~sschwarzer/ftputil#82: Fix "Internal Server Error"s

schwa (unverified) 9 years ago · edit

In the apache error log, I found the messages
[Mon Jun 09 11:18:05 2014] [warn] [client 79.253.29.118] mod_fcgid: read data timeout in 40 seconds, referer: https://ftputil.sschwarzer.net/trac/wiki/Download?action=edit
[Mon Jun 09 11:18:05 2014] [error] [client 79.253.29.118] Premature end of script headers: trac_ftputil.fcgi, referer: https://ftputil.sschwarzer.net/trac/wiki/Download?action=edit
Although it's possible to increase the timeout, it basically doesn't help a bit. The timeout is still used up, and 40 seconds is too long anyway.

After enabling logging for the Trac instance, I got
2014-06-09 11:34:40,322 Trac[env] ERROR: Exception caught while checking for upgrade: 
Traceback (most recent call last):
  File "/usr/lib/python2.6/dist-packages/trac/env.py", line 664, in open_environment
    needs_upgrade = env.needs_upgrade()
  File "/usr/lib/python2.6/dist-packages/trac/env.py", line 498, in needs_upgrade
    if participant.environment_needs_upgrade(db):
  File "/usr/lib/python2.6/dist-packages/trac/env.py", line 570, in environment_needs_upgrade
    dbver = self.env.get_version(db)
  File "/usr/lib/python2.6/dist-packages/trac/env.py", line 418, in get_version
    (initial and 'initial_' or ''))
  File "/usr/lib/python2.6/dist-packages/trac/db/util.py", line 66, in execute
    return self.cursor.execute(sql)
  File "/usr/lib/python2.6/dist-packages/trac/db/sqlite_backend.py", line 78, in execute
    result = PyFormatCursor.execute(self, *args)
  File "/usr/lib/python2.6/dist-packages/trac/db/sqlite_backend.py", line 56, in execute
    args or [])
  File "/usr/lib/python2.6/dist-packages/trac/db/sqlite_backend.py", line 48, in _rollback_on_error
    return function(self, *args, **kwargs)
OperationalError: database is locked
The ftputil site currently runs Trac 0.12.2 (with Debian's security fixes I assume). This version is supposed to have the "database is locked" problem solved (see http://trac.edgewall.org/ticket/3446).
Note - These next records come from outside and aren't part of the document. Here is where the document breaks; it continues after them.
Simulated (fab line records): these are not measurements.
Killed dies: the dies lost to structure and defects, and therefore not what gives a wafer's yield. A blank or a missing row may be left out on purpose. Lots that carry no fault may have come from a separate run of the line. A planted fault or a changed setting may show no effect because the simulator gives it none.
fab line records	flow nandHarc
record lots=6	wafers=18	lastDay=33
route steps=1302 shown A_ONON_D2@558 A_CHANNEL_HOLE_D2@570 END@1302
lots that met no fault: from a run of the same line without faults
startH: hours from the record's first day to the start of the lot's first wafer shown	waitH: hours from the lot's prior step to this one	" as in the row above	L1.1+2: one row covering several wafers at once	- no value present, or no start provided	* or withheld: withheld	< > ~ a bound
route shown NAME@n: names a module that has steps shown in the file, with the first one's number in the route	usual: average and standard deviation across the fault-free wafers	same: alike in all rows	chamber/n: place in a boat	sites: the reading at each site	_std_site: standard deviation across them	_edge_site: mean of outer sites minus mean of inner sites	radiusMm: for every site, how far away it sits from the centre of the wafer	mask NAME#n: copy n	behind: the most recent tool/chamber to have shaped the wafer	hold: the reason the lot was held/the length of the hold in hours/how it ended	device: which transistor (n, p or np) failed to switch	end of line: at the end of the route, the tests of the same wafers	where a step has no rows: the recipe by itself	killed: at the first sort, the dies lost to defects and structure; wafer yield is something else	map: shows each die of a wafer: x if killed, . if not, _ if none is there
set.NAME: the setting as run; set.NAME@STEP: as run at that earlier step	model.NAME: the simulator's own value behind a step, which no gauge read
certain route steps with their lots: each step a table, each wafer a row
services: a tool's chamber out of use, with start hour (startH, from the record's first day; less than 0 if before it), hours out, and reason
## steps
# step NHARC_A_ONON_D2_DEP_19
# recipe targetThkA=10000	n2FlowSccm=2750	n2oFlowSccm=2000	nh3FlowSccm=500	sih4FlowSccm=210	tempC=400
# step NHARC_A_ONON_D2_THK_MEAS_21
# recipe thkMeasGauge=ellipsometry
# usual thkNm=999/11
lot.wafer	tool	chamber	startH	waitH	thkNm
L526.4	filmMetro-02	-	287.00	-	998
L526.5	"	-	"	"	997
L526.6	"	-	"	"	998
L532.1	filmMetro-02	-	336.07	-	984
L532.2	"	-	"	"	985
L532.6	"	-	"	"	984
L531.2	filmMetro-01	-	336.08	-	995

http://www.sqlite.org/lockingv3.html mentions in the section "How To Corrupt Your Database Files" that SQLite uses advisory locking which might be broken on some Posix systems for NFS mounts. Since the ftputil website is hosted on a "virtual root" server, I have no control over how the file system visible from inside the environment is mounted. This virtual machine mount may be a reason for the problems we see.

Next I'm investigating if I can do anything to improve robustness on the SQLite side. Another - although non-trivial - option would be to migrate to another database system, say PostgreSQL.

schwa (unverified) 9 years ago · edit

By the way, from my experience the following actions cause "Internal Server Error"s relatively often:

Entering tickets (adding comments to existing tickets doesn't seem to be a problem though)

Adding new version numbers in the Trac admin interface.

Requesting ticket reports, especially longer ones.

One other thing that might be useful info: Even if there's an "Internal Server Error", the database operation usually succeeds despite the error message (possibly after a database recovery?). For example, a user acidentally entered a ticket three times, because he got a server error for the first two tries and only the third went through. I've seen the same for changes in the Trac admin interface, for example adding a new version number.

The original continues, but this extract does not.